• Post author:
  • Post category:PySpark
  • Post last modified:March 27, 2024
  • Reading time:8 mins read
You are currently viewing PySpark Select Top N Rows From Each Group

In PySpark Find/Select Top N rows from each group can be calculated by partition the data by window using Window.partitionBy() function, running row_number() function over the grouped partition, and finally filter the rows to get top N rows, let’s see with a DataFrame example.

Below is a quick snippet that give you top 2 rows for each group.


from pyspark.sql.window import Window
from pyspark.sql.functions import col, row_number
windowDept = Window.partitionBy("department").orderBy(col("salary").desc())
df.withColumn("row",row_number().over(windowDept)) \
  .filter(col("row") <= 2) \
  .show()

Alternatively, you can also get using PySpark SQL


df.createOrReplaceTempView("EMP")
spark.sql("select Name, Department, Salary from "+
     " (select *, row_number() OVER (PARTITION BY department ORDER BY salary DESC) as rn " +
     " FROM EMP) tmp where rn <= 2").show()

In the above snippet, I am getting the top 2 salaries from each department, just change the filter condition to get the top 5 or 10..n records. Let’s see what’s happening at each step with the actual example.

Select Top N Rows From Each Group in PySpark Example

let’s create the PySpark DataFrame with 3 columns employee_name, department and salary. Column department contains different departments to do grouping.
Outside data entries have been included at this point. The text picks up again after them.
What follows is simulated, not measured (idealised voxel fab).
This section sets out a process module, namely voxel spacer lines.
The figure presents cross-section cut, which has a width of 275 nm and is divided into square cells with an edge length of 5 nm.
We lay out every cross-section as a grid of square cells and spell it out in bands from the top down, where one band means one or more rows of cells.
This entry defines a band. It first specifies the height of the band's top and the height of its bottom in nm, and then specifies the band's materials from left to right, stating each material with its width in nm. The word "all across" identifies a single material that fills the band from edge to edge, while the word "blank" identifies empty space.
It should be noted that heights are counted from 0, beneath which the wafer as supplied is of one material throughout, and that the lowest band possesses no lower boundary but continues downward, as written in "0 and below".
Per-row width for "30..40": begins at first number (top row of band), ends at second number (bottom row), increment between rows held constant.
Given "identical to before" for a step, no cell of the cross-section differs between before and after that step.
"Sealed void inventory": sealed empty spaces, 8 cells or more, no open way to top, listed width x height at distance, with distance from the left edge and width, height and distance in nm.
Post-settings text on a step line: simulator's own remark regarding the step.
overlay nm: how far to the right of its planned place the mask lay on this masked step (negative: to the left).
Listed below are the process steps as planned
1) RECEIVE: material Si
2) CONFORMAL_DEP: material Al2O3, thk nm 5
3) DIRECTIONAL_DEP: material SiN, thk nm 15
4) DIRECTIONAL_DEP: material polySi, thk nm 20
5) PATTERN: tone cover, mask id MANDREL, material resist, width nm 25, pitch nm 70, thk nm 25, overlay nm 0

data = [("James","Sales",3000),("Michael","Sales",4600),
      ("Robert","Sales",4100),("Maria","Finance",3000),
      ("Raman","Finance",3000),("Scott","Finance",3300),
      ("Jen","Finance",3900),("Jeff","Marketing",3000),
      ("Kumar","Marketing",2000)]

df = spark.createDataFrame(data,["Name","Department","Salary"])
df.show()

Yields below output


+-------+----------+------+
|   Name|Department|Salary|
+-------+----------+------+
|  James|     Sales|  3000|
|Michael|     Sales|  4600|
| Robert|     Sales|  4100|
|  Maria|   Finance|  3000|
|  Raman|   Finance|  3000|
|  Scott|   Finance|  3300|
|    Jen|   Finance|  3900|
|   Jeff| Marketing|  3000|
|  Kumar| Marketing|  2000|
+-------+----------+------+

Window.partitionBy()

Partition the DataFrame on deparment column using Window.partitionBy(), sort by salary column for each group by descending order and using row_number() function add sequence number to the DataFrame of each group and name the column row.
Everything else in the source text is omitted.